After the game against Newcastle Jets in Round 6, my phone has been receiving constant messages of love and support; funnily enough my brain could barely take any of it in.

I couldn't even bare to read through them all after the game on that Sunday. I was numb. Numb of all feelings.

The numbness was my body's way of protecting me from the emotional trauma I knew was coming.

I sat in Coopers Stadium, daydreaming, I was watching but not watching the Adelaide United A-league game. I was still in shock, knowing what I felt, knowing what I was in for, knowing what the scans would confirm the following morning.

The messages of "stay positive", "be strong", "you've got this", didn't even touch the surface. My replies just became robotic.

I know that a lot of people didn't know what to say to me, so this was their "go to" message. But knowing how many people reached out to me, was enough for me to know how big of a support system I have.

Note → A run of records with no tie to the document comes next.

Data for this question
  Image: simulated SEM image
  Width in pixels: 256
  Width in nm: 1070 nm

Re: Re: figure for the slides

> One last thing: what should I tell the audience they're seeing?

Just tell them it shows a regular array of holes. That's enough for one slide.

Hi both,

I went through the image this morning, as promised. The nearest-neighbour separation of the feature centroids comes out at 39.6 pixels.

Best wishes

I could write a book about how to recover from ACL injuries part I; part II and as of last week part III.

rajcic-2015-03-03 In a split moment, Rajcic's season was over (Photo: Adam Butler)

After someone does their first ACL, especially in the women's side of the game (it is happening on a regular basis these days), it's essentially expected that you'll make a comeback.

Every situation is different.

Every person has a different story, every person has different struggles, everyone deals with it in a different way.

Typically, you are optimistic, almost excited to take on the challenge ahead. You don't know what is coming, its unknown territory.

The process, the journey ahead is a mundane one. People forget how challenging it really is. Every. Single. Day. Can be a major struggle.

To get yourself motivated, and to keep yourself motivated and focused for a long period of time really takes its toll on you mentally.

I know what's coming my way. And boy am I scared.

"Scared probably isn't the right word for it but I don't know how else to explain it. I know over the next 12 months, I will quit; not just once, but numerous amounts of times."

I will throw in the towel and say to myself "that’s it, why do you keep putting yourself through this". But deep down, I can't end my career on that.

I cannot walk away from this game that I love so much.

The passion I have for this sport cannot be explained. My life just wouldn't be life without it. I have friends around the country and even around the world, the values I've learned, the qualities in me that I have developed and improved and the experiences and memories made over the years; have all made me the person I am.

Supporting the Lady Reds alongside coach Jamie Harnwell (Photo: Adam Butler) Supporting the Lady Reds alongside coach Jamie Harnwell (Photo: Adam Butler)

It was funny when people asked me if I would still be involved with the Lady Reds for the remainder of the season. To me this was the most idiotic question I thought someone could ask me.

Jamie gave me the role of Captain for a reason.

No matter what happened to me, there was no way I would not be there for the girls as their leader.  Even if I have to lead them from the sidelines, that’s exactly what I’ll do.

I still have faith that this squad has more to prove and more to give. I see it on a daily basis. Our destiny is in our own hands.

The league is as tight as it has ever been; but this is our year. This is the year the Lady Reds play Finals football. The opportunity is there, we need to grab it with both hands and hold on tight.

Sunday is this day. Sunday is the day that we grab 3 points and move towards our best year ever.

We are #REDlentless and we will never give up... nor will I!!